For much of the past year, the treasury at Microsoft Corp. has been actively pursuing a single global communications platform for its cash management. While the treasury team knew about consolidation services, such as Citigroup's award-winning TreasuryVision, Microsoft ultimately wanted something it could control in-house. The software giant began the process by joining member-administered closed user groups (MACUGs) at six banks where it did not already enjoy electronic connectivity. But before Microsoft could piece together its vision, international banking network SWIFT opened its doors to corporate members through a new program called SCORE (Standardized Corporate Environment), and Microsoft saw a ready-made solution.

Of course, Microsoft is pushing the envelope as one of the first multinationals to take advantage of SCORE and bypass MACUGs in favor of the SWIFT single direct link to the vast majority of Microsoft's 1,000 bank accounts worldwide, pulling in next-day and even intraday bank account data. "By getting electronic visibility in one snapshot of nearly all of our cash in something approaching real time, we are finding a tremendous opportunity to move that cash and make it more productive," says Microsoft's treasurer George Zinn. "We're looking at a powerful infrastructure play."

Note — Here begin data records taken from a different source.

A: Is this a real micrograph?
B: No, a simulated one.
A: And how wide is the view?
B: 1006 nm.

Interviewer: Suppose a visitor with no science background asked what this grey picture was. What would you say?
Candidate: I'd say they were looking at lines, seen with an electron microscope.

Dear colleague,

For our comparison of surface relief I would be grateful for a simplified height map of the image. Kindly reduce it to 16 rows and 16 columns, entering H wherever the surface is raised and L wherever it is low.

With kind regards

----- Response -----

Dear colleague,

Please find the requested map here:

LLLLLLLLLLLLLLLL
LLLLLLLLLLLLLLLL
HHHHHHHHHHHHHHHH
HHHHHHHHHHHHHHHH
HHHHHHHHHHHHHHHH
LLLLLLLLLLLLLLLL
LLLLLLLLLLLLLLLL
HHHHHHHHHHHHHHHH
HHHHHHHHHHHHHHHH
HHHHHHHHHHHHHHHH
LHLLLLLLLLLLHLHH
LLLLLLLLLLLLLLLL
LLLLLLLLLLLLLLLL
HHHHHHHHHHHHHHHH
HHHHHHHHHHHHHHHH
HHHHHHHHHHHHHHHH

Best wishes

No doubt, Microsoft is creating a vision of a centralized cash management that will become the standard for 21st century treasuries–the new competitive imperative. The aim: perfecting working capital management or what at Microsoft they call "the life cycle of the dollar." Fortunately for Microsoft and other companies even less likely to build their own solution, a series of technological and standards-setting initiatives, similar to SCORE, are providing shortcuts to the kind of control and transparency over global cash holdings necessary to push the envelope on working capital management. With names like SEPA, ISO 20022, FpML, Target 2, MACUG and TSU, the new banking programs open communication lines and standardize financial transactions to move the needle on straight-through processing and real-time data flow. "This is a really exciting time," enthuses Richard Moseley, head of global transaction banking–corporates for HSBC. "We are getting closer to straight-through processing, complete visibility of all cash around the globe, the replacement of paper with electronic communication, and the evolution of sophisticated value-added services based on emerging new standards."